Reclaiming History From Howard Zinn
If you’re old enough to remember the Soviet Union, you’ve probably wondered why so many young people today seem attracted to socialism. One influence is Howard Zinn, who published “A People’s History of the United States” in 1980, the year before the first millennials were born.
The book “continues to be assigned in countless college and high-school courses, but its commercial sales have remained strong as well,” the Chronicle of Higher Education reported in 2003, on the occasion of its millionth copy sold. It kept selling after Zinn died in 2010: The Zinn Education Program website now claims more than two million sales.

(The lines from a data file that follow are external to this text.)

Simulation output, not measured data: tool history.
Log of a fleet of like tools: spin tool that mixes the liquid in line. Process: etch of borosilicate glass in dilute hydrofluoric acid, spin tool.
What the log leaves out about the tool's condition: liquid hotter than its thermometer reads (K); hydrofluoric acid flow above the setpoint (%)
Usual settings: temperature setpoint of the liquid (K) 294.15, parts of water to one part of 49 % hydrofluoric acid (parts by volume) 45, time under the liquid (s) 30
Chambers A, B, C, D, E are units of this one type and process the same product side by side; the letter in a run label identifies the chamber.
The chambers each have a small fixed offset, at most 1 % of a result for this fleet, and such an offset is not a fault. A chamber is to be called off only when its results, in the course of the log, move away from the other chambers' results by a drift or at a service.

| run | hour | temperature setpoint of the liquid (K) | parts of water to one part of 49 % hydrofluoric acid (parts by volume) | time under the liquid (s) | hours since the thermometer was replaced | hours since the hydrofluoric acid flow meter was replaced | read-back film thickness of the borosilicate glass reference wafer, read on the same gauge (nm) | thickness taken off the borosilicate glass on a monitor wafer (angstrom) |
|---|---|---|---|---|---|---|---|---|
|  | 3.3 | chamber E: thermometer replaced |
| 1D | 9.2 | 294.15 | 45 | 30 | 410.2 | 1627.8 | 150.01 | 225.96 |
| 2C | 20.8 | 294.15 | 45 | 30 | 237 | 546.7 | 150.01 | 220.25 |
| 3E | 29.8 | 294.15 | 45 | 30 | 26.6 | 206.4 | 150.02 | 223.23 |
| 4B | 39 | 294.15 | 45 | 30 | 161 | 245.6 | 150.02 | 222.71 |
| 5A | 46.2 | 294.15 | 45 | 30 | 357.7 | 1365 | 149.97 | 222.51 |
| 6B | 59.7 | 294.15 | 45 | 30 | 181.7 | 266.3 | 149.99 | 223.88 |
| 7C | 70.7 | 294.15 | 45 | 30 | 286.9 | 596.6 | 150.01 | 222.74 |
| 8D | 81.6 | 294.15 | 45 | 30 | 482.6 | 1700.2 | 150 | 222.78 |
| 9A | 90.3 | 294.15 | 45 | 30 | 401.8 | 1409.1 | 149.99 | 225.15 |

Historian Wilfred McClay aspires to be the antidote to Zinn, whom he accuses of “greatly oversimplifying the past and turning American history into a comic-book melodrama in which ‘the people’ are constantly being abused by ‘the rulers.’ ” Mr. McClay’s counterpoint, which comes out next week, is titled “Land of Hope: An Invitation to the Great American Story.”
He says he doesn’t mean his new book as “some saccharine whitewash of American history.” But he’s seen too many students drawn to Zinn because the standard textbooks are visionless and tedious. “Just as nature abhors a vacuum,” Mr. McClay says, “so a culture will find some kind of grand narrative of itself to feed upon, even a poisonous one.”
A lousy story is better than no story at all: “We historians have for years been supplying an account of the American past that is so unedifying and lacking in larger perspective that Zinn’s sweeping melodrama looks good by comparison. Zinn’s success is indicative of our failure. We have to do better.”